Lynx Project amplifies diverse voices and connects communities through new song commissions, inclusive concerts, and innovative educational programming. Their Amplify Series commissions composers to set the works of autistic poets who are primarily nonspeaking to music. Now in its fifth year of commissions, the series has commissioned over 40 writers, composers, and performers and generated over four hours of new music.
PERFORMERS BIOS
Chicago-based mezzo-soprano, Hailey Cohen, is a recent graduate of the University of Michigan School of Music, Theater, and Dance receiving her Master’s in Vocal Performance. In 2023 Hailey joins Cedar Rapids Opera as a Smith Resident Artist where she will perform the roles of Hattie in their production of American Gothical and Logan in Charlie and the Wolf. Additional role highlights include K. in Would You Eat Me?, Sally in The Boy Who Wanted to be a Robot both with Thompson Street Opera, Ember and Asintmah(cover) in Future Perfect with Bellissima Opera, Hänsel in Hänsel und Gretel with Vienna Summer Music Festival, Orfeo in Orfeo ed Euridice, and Littler Daughter in Proving Up with the University of Michigan Opera. As an advocate for new opera and art song, she received the Eileen Weiser EXCEL Award to commission Jerrell R. Gray’s song cycle Human Nature in 2020.
Baritone Nicholas Ward is thrilled to be returning to sing with LYNX after most recently appearing on their debut album, beautiful small things. He first performed with LYNX in the early spring of 2020 for the Chicago Premiere of the Amplify Series. He has performed in opera across the country with the Lyric Opera of Chicago, Opera Birmingham, Chicago Opera Theater, Union Avenue Opera, Florida Grand Opera, Opera in the Heights, and many more. Recent concert and recital highlights include CCPA’s PianoFest, Opera Birmingham’s Catch a Rising Star series, the Saugatuck Center for the Arts, and the Steinway Gallery in Miami. He is a three-time Regional Finalist of the Metropolitan Opera National Council Auditions, and the First Place Winner of the Opera Birmingham Competition.
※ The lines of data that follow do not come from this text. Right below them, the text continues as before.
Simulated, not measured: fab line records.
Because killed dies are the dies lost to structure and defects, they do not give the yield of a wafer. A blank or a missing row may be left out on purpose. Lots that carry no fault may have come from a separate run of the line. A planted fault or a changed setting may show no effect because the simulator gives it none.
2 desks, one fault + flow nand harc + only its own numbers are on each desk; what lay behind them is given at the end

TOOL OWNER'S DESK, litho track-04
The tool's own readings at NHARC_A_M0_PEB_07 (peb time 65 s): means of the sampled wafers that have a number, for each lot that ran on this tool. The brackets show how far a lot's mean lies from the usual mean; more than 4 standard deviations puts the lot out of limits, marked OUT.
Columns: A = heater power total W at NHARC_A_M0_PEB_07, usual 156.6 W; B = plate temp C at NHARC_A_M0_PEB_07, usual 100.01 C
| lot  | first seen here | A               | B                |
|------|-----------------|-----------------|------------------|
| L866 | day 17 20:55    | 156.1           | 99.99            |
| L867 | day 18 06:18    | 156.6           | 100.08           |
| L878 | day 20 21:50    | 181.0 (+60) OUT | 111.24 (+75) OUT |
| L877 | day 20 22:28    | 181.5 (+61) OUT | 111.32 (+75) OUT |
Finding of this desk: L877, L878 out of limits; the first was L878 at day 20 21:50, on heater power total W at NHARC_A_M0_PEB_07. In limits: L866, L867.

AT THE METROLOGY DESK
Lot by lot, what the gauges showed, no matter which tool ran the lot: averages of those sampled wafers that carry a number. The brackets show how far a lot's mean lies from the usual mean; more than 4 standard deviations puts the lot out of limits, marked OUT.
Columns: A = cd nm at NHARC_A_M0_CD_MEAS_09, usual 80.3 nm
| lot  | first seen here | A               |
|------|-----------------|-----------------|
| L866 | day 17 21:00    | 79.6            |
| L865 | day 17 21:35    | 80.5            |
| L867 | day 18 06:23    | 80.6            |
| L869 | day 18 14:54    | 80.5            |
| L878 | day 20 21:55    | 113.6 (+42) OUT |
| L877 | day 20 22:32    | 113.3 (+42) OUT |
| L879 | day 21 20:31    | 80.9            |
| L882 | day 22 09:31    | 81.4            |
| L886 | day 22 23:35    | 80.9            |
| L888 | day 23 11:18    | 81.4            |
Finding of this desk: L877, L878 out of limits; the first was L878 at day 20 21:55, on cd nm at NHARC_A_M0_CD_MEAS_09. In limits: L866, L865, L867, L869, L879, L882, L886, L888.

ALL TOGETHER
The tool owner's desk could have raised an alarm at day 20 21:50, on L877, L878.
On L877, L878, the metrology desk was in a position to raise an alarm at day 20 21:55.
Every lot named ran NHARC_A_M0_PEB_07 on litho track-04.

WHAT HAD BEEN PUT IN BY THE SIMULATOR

Clarinetist Michael Tran is a soloist, orchestral musician, and educator in Chicago. His engagements have taken him to Carnegie Hall, Chicago’s Symphony Center, and recital halls across the United States. He recently performed on the Dame Myra Hess Memorial Concert Series broadcasted on WFMT, Chicago’s Classical Music station. Michael is in demand as an
orchestral musician having performed with the Chicago Symphony Orchestra, Detroit Symphony Orchestra, Chicago Sinfonietta, Peninsula Music Festival Orchestra, and the Civic Orchestra of Chicago.
As an active recitalist and chamber musician, cellist Kimberly Jeong has given numerous performances in venues across the United States, Canada, and Europe, broadcasted on Brava TV, CBC Radio, and BBC, and heard on recording projects with Chandos and Linn Records. Jeong holds degrees from the Eastman School of Music, Yale School of Music, and the Royal Conservatory of the Hague. Currently, she is a doctoral candidate at Northwestern University under the guidance of Hans Jørgen Jensen with cognate degrees in Music Theory and Musicology. In addition, she is an Instructor and Chamber Music Coach at Washington University in St. Louis.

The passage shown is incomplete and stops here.